Y’all, I am in a foul, foul mood. I’m tired, I’m hungry and I’ve got pesto breath from breakfast (perhaps in retrospect a bad idea) that is showing no signs of surrendering to my minty ministrations.
I thought I’d cheer myself up by seeing a noonday concert and flirting with the pianist, who is a dear friend and the only heterosexual male to have ever had the honor of touching my hot pink Diors.
The concert was lovely and I’s started hating the world and all its inhabitants (uh, except you all! I love you! buy stuff!) slightly less than I had an hour earlier. Waiting for the pedestrians to cross, I see a totally normal looking pregnant woman walk by and this bit of evilness popped out of my brain.

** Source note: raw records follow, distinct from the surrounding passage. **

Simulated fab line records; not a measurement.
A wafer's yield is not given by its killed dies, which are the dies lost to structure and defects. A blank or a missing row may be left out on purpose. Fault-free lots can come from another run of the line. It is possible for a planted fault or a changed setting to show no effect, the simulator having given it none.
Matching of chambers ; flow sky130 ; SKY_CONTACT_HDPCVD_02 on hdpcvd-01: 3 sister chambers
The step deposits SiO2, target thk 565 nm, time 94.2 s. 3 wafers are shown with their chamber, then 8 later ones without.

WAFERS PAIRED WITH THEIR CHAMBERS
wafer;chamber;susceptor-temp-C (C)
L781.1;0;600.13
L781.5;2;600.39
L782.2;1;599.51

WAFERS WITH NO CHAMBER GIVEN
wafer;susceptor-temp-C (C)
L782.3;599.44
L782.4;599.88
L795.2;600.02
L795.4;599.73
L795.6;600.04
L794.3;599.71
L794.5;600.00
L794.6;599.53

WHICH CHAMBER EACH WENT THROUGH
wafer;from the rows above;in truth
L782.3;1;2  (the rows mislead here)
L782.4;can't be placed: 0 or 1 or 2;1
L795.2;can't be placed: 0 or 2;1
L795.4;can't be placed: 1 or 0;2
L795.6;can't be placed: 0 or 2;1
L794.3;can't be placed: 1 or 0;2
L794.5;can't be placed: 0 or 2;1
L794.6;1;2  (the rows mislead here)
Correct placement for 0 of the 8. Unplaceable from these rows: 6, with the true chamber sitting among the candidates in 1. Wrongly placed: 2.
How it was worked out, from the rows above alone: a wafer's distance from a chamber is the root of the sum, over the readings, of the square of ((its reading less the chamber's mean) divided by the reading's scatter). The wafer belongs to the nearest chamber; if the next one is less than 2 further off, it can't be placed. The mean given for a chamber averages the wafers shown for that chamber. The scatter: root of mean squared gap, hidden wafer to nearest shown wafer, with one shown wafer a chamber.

“She’ll probably be a horrible mother; I mean, she wears khaki capris.”
Even for me that was harsh. Where did that even COME from? I truly have no idea.
Granted, I don’t generally approve of cropped pants because I don’t think people approach them with the appropriate fear and trembling (not to mention the right statement shoe) but really? A bad mother?
But we make those snap judgments on appearances every day, and I’d wager we don’t know where many of them come from. I’m shallow because my shoes are expensive , he’s gay because he’s well-groomed. Is it that far a jump from that to “she’s lazy because she’s fat”?
Today Miss Plumcake wants to know:
We’re all guilty, but what snap judgments based on appearances do you make, and whaddya gonna do about it?
(Joan Crawford, sans capris, and her family. I feel Miss Joan was a very misunderstood woman.)